I was recently at a symposium on "The Meaning of Concrete". During the introduction, an excerpt from Peter Schjeldahl's book Columns and Catalogues was shown:

Concrete is the most careless, promiscuous stuff until it is committed, when it becomes fanatically adamant. Liquid rock, concrete is born under a sign of paradox and does not care. It doesn't care about anything, lazy and in love with gravity but only half in love [...] Promiscuous, doing what anyone wants if the person is strong enough to hold it, concrete is a slut, a gigolo, of materials. Every other material - wood, clay, metal, even plastic - has self-respect, a limit to what it will suffer to have done with it, and at the same time is responsive within that limit, supple in the ways it consents to be used. Not concrete.

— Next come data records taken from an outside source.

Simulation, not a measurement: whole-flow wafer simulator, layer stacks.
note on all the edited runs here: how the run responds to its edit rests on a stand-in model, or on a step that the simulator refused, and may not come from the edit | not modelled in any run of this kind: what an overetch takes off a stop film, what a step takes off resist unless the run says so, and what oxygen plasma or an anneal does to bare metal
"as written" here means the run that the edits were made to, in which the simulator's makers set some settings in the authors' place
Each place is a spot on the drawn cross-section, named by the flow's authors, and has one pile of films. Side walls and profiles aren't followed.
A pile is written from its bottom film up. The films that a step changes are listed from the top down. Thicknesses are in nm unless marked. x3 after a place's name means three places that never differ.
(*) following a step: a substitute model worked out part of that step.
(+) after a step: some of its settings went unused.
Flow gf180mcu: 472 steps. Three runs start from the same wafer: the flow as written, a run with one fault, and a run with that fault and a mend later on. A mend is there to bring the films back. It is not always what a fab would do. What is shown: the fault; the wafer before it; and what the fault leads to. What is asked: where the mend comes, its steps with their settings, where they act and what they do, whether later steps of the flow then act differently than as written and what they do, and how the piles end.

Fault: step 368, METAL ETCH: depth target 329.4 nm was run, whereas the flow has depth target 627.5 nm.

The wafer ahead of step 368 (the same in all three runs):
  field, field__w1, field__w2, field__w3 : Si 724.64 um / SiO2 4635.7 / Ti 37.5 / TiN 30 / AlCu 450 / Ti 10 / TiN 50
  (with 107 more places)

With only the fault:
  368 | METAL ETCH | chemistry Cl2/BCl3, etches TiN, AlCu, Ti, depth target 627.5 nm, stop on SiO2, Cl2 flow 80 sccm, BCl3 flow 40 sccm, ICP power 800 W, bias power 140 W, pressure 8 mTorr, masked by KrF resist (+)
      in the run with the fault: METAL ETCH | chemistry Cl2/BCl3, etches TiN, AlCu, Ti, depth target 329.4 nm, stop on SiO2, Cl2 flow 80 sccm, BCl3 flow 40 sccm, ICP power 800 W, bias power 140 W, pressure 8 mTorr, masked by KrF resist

I'm not sure if this is actually true or if the author is simply indulging in metaphor... I've found that the amount of water and the nature of aggregate can change the behaviour of concrete dramatically. However, if the formwork and the aggregates are chosen so that they complement each other, concrete can take on unlimited disguises. For instance, it can look like lace:

These prefabricated panels at Nottingham Contemporary Art Gallery were quite amazing in their detail and texture. Although I think the most amazing part would be to see the molds that made these panels. For concrete, the most effort is put into the things that will never be seen.



At the Lloyd's Building in London, the concrete is detailed like steel, with connection pieces and bolt holes:



And at the National Theatre in London, the rough shuttering boards used for the formwork create long horizontal patterns in the poured concrete. From a distance, the imperfections in the boards and pouring create an effect almost like geological strata.